With this new album, Red Velvet have set themselves as the new cool girls of K-pop. In the Perfect Velvet album, the group takes on the current trends of K-pop with effortless style and all while retaining their unique brand of quirkiness, showing off strong adaptability and a high level of polish. Perfect Velvet introduces us to their new sound of upgraded velvet, adding a blast of energy to the side of Red Velvet associated with slow ballads and R&B. It goes against the set binaries of the two different images created for Red Velvet from the start — velvet and red. The velvet side representing a toned down and classy musical styles while the red side embodies a perky and bold sound. The result is a sophisticated, slick second full album which shows they are sonically the leading girl group this year, and adds to their run of strong albums.
Perfect Velvet is the first full album in the mature “velvet” style from Red Velvet and its title referring to their new style does set an incredibly high standard for the group to reach. Previously, the velvet side did appeared rather limited and restrained particularly if compared to the “Red” side which has dominated their music. Before this, Red Velvet had released a string of mini albums in the “red” style, The Red Summer, Rookie and Russian Roulette. So this album marks a long awaited return to the “velvet” side and in this album, they carry over some of the liveliness from the “red” side. Listening through the album, it does certainly feel like the velvet side has been given a new lease of life and the album displays the great ability of the group to tackle a range of genres well.
The best example of this would be their lead single, “Peek-A-Boo”, which features a hook filled chorus and cheerleader style chants usually used just in their “red” tracks. It is a deconstructed tropical house song with heavy beats and claps, very different from “One of These Nights” or “Automatic” but also has similarities to both songs. It follows in the vein of the previous “velvet” releases with its haunting, eerie nature and behind the playfulness, there is clear alluring seduction.

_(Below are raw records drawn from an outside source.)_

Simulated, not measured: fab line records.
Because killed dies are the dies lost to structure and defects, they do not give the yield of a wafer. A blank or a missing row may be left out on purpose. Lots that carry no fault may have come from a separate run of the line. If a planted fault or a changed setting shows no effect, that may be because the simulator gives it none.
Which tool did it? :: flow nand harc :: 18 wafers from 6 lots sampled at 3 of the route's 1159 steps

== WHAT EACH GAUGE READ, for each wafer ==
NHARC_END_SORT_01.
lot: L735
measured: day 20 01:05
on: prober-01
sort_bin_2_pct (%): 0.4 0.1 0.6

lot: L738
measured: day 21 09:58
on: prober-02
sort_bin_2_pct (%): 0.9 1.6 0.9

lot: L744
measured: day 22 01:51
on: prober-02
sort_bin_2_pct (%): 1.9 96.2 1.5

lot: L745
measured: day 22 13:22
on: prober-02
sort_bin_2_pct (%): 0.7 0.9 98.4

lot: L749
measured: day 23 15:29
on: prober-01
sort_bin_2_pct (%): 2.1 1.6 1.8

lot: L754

The b-sides do conform more to the traditional “velvet” side, particularly the gentle, delicate ballad, “Moonlight Melody”, recalling the beauty of “One of These Nights” and the R&B sound of “Perfect 10” and “Kingdom Come”, the successors to 2015’s “Automatic.”
There is though experimentation as the album extends the “velvet” side to include nu-disco sounds from the ’80s in the brilliant “Look” and a future bass dance tune in “I just”. In the case of “Look”, like “Peek-a-boo”, the track is more perky than the usual “velvet” music but with its use of retro synths and deep bass, it is in line with the sultry, mature nature of Red Velvet’s idea of “velvet” music. The introduction of these new styles set free the “velvet” side from its previous supposed limits and display its full potiential.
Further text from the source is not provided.